A Social History of an Imperial Capital



The Huguo Tibetan monastery. Drawing by Wang Nan School of Architecture of Tsinghua University
The Huguo Tibetan monastery. Drawing by Wang Nan, School of Architecture of Tsinghua University

A brief description of the program

The program is carried out by the Ecole française d'Extrême-Orient, with the support of the Ecole Pratique des Hautes Etudes and Peking Normal University, in close collaboration with several other Chinese and French research institutions and universities. The research team is composed of a dozen of Chinese and French professors and researchers and many students both Chinese and French. Since its beginnings in 2003, the program has trained several doctoral and post-doctoral students in the study of epigraphy, religious history and fieldwork. The various phases of the work include the following:

Maps: We started with the famous map of the Qianlong era, "The complete map of the capital," drawn between 1745 and 1750 on a scale of 1/650. The map shows every building and street, including temples with their names. We decided to limit ourselves to the "Tartar" perimeter, i.e. the Inner City, where we have located 829 temples whose names are written down and the buildings clearly drawn on the map. We added 700 more sites found through literati descriptions of the city, epigraphy, archives and fieldwork. The total of religious institutions studied in the program amounts to some 1,500, which were all built between the thirteenth and the twentieth century.

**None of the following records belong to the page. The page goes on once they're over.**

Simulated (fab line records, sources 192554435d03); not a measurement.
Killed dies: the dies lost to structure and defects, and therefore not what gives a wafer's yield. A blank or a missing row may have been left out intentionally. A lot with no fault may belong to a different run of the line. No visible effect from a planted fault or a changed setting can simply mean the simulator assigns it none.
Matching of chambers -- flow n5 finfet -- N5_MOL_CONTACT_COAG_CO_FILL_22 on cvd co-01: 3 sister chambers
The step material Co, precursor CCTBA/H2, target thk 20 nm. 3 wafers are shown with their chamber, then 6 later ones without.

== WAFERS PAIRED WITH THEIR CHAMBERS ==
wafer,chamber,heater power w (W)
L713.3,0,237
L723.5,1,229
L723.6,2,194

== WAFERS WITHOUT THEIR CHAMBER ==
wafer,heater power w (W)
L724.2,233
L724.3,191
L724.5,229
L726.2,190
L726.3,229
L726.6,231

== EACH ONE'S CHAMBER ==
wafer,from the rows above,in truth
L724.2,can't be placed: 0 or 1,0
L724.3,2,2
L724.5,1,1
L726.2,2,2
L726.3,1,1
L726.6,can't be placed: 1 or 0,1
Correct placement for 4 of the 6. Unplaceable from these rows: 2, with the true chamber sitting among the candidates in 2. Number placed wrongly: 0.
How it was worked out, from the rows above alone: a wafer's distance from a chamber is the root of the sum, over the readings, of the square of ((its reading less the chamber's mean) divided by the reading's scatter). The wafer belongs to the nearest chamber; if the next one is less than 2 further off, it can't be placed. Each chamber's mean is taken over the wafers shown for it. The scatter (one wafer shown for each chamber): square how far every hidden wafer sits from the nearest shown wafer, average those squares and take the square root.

The temples of section 9 of the line 4 of the Qianlong map
The temples of section 9 of the line 4 of the Qianlong map

Steles: We have compiled a list of some 600 inscriptions related to temples of the Inner City. Originally written on stone tablets standing in the courtyards of the temples, they are now preserved on rubbings made during the first half of the twentieth century. The largest collection of rubbings is held in the National Library of China in Peking and has been reproduced in a one-hundred-volume series. We copied the inscriptions from their reproductions in this collection or directly from the rubbings. We now have digital versions of all the inscriptions and scans of all the rubbings published.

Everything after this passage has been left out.